A Collection of Kisses: Part 3

I believe in greetings.

“Goodbye,” “Hello,” “I miss you,” “How was your day?” – These are the coffee of relationships, what we drink every morning to sustain us through the day. They hold great power in their mundane consistency. They are invitations to know a person better, to live among each other, to share in joys and sorrows together. Sometimes we don’t take them that way. “Good,” we say, and move on. But sometimes we say “I miss you too. Yesterday I saw a poem that made me think of you…” and a tiny fragment of a shared story is glued in place.

When I think of France, I think of these moments of greeting and farewell. They were more potent than in normal life: sometimes because I was meeting a person or a place for the first time, sometimes because I was returning after more than two years of absence, and sometimes because they were the only portions of a conversation I understood.

Yet there was something about them – these unhurried moments of making and confirming relationships – that knit my time in France together. And so as I share my memories of that time with you, dear reader (which will happen in several parts here and there), I share them in the spirit of greeting – moments where my story got glued into that of another time and place.


“Welcome”

Getting to the Alps is one of the scarier experiences of my life.

I take a train from Paris into Italy, straining to hear the announcements (which are in French) and craning my neck to see signposts as the train slows and gathers speed. My stop is a tiny town just over the border, where a Great Uncle I’ve never met will pick me up from the station and drive me back into France. If I miss the platform, I’ll end up in Rome, alone in the dusk, without a return ticket. If I miss my Great Uncle, I’ll end up in a tiny Italian village, alone in the dusk, without a return ticket. I don’t speak French. My Great Uncle doesn’t speak English. Neither of us speak Italian. What could go wrong?

But as the train winds its way through flat farmlands into hills, and then through tunnels that emerge into Alps, I forget to be nervous. I give up on reading, or worrying, or doing anything productive in lieu of staring. There’s a fondness with which my grandmother speaks of her homeland. She says “my mountains” as if, by product of being born in their shadow, they belong to her. I wasn’t born in their shadow; I cannot claim these giants as my own. I can only stare as they go speeding past, shrouded in fog and snow.

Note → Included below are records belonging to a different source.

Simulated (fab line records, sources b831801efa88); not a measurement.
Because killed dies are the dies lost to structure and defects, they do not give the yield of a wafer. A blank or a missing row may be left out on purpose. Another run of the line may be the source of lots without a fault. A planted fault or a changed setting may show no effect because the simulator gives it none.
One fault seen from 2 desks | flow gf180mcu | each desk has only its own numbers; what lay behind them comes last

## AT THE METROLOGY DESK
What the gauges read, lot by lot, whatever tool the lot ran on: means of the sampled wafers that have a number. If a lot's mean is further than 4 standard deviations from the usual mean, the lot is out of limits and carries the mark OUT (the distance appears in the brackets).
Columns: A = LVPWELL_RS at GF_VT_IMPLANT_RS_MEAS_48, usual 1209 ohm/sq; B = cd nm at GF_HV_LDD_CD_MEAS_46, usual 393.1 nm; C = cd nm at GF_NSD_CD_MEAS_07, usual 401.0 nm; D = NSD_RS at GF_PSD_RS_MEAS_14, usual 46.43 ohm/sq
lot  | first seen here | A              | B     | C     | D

DSCN4384My Great Uncle turns out to be easily identifiable, and with my traveler’s backpack and the boots hanging off one side, I am too.

On the car ride back into France, he is content to smile at my dazed expression as I take in the world that is his home.

“Like?” he asks in accented English.

Sometimes it is the scariest things that are the most worthwhile.

 

“It’s so Strange to Finally Meet You in Person”

Two months ago, I was standing in the Victoria and Albert Museum (fondly known as the V&A), looking at the floor plan for Versailles. How it ended up in England is a mystery, but my friend and I spent nearly a half hour slowly leafing through, marveling at how big, how opulent such a place must be, to merit an entire book of detailed drawings. There were palaces and summer houses, statues, gardens, and stables. And fountains. So many fountains I wondered if there was a dam somewhere to feed them all. Did they even have dams in the eighteenth century?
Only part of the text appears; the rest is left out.